Bureaucracy grows, travel rises, deficit deepens
Cheryl Bowman, The Rural Alberta Report
October 25, 2025

Canadian Politcs
Since taking office on March 14, 2025, Prime Minister Mark Carney has spent much of his first eight months abroad, visiting France, the United Kingdom, Germany, Poland, Latvia, Belgium, the Netherlands, Italy, Vatican City, the United States, Mexico, Egypt, Malaysia, Singapore and South Korea. During that time, he has attended only 16 sitting days in the House of Commons.
While the prime minister has been overseas, Ottawa has expanded its bureaucracy through a series of new agencies and offices. The Defence Investment Agency was launched Oct. 2, 2025, while the proposed Canada Financial Crimes Agency is receiving $2 million in initial funding over two years, alongside nearly $90 million to strengthen the Financial Transactions and Reports Analysis Centre of Canada. A response group has also been established to manage the closure of General Motors’ Ingersoll facility, and a new housing agency will administer a $13-billion affordable construction fund.
Canada’s federal workforce has grown about 43 per cent since 2015 — from roughly 257,000 to more than 367,000 employees — as new programs and oversight layers multiply. The latest proposal for the federal government to prepare Canadians’ tax returns is expected to expand that number further. Critics say the result is added red tape and higher costs, with limited economic return.
Carney’s government has also shifted the federal budget cycle, moving its release to the fall instead of the spring, and dividing expenditures between operational and capital categories. Both, however, remain taxpayer-funded spending.

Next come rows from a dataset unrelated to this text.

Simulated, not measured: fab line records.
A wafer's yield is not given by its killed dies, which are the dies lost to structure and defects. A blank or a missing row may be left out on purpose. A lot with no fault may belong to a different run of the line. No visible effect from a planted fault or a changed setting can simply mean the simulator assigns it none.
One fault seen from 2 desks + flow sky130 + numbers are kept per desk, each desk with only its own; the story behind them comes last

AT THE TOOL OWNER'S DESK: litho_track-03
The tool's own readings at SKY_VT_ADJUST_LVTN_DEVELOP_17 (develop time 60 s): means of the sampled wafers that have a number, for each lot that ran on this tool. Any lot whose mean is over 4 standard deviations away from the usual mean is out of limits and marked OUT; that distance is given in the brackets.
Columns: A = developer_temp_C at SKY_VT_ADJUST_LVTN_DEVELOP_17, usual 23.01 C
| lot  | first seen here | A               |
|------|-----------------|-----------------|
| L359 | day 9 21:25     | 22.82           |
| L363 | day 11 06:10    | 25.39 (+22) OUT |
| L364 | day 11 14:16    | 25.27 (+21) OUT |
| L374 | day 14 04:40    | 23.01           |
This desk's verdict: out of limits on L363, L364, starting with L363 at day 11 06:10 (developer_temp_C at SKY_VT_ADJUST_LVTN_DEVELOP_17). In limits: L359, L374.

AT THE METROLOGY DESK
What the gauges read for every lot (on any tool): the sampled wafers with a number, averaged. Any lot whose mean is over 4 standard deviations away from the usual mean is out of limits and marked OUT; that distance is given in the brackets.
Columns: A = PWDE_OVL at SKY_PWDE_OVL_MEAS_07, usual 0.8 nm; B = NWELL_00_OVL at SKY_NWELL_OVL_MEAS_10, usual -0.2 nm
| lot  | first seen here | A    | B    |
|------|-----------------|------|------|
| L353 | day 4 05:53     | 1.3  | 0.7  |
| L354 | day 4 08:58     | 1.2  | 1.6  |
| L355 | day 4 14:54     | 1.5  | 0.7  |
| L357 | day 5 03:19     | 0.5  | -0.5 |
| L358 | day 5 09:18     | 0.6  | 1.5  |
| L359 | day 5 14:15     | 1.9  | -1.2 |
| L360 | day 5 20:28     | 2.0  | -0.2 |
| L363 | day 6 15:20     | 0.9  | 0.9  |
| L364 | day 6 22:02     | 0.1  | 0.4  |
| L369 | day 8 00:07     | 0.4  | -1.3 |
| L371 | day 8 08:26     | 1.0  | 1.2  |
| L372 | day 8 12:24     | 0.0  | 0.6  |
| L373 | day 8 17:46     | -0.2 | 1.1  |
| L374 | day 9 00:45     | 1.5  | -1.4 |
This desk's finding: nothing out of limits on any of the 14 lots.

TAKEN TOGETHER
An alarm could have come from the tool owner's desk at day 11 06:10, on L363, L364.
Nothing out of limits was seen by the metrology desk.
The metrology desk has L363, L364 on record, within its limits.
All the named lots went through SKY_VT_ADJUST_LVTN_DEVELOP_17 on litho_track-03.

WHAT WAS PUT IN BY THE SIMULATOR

Economists project one of Canada’s largest peacetime deficits for the 2025-26 fiscal year, ranging between $70 billion and $100 billion, as commitments to defence, housing and infrastructure continue to push expenditures higher than growth.
Eight months into Carney’s tenure, the pattern is clear: more travel, more bureaucracy and a growing deficit. The government has expanded in size and cost, but measurable results remain limited.